NTFS supports hard links, symbolic links, and Alternate Data Streams. Is it possible for an ADS to be a link to another file? Conversely, do the Alternate Data Streams attached to a link belong to the link itself or to the underlying filesystem data?

hippietrail
  • 4,605

2 Answers2

6

I tried it. Here are my results:

> echo "test" > test.txt
> echo "ads of test" > test.txt:myads
> mklink /H test2.txt test.txt
  Feste Verknüpfung erstellt für test2.txt <<===>> test.txt
                    # In English: Hard link created for test2.txt
> more < test2.txt:myads
  "ads of test"
> mklink test3.txt test.txt
  symbolische Verknüpfung erstellt für test3.txt <<===>> test.txt
                    # In English: symbolic link created for test3.txt
> more < test3.txt:myads
  "ads of test"

The behavior indicates that the ADS is attached to the filesystem data and not the directory entry.

0

Is it possible for an ADS to be a link to another file?

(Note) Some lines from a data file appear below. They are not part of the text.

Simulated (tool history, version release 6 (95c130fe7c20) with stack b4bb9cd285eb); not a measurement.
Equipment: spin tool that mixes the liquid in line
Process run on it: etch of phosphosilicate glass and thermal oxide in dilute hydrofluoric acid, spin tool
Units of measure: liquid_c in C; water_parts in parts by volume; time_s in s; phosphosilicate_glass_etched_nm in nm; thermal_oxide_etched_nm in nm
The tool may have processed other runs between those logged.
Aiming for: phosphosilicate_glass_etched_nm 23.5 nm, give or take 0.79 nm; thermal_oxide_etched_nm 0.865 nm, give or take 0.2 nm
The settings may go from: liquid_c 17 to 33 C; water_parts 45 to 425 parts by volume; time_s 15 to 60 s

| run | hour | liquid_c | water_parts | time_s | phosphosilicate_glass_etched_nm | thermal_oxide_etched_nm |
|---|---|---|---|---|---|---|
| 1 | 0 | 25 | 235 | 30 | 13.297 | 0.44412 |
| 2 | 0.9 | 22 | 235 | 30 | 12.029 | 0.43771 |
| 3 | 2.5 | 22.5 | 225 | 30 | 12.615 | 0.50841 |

AFAIK, this is not possible.

Alternate Data streams literally specify an alternate data attribute in the file's MFT entry. If two MFT entries both specify to the same cluster(s), which you cannot do.

Conversely, do the Alternate Data Streams attached to a link belong to the link itself or to the underlying filesystem data?

Alternate Data Streams are recorded in the MFT and not the link itself ( I'm assuming you mean directory entry.)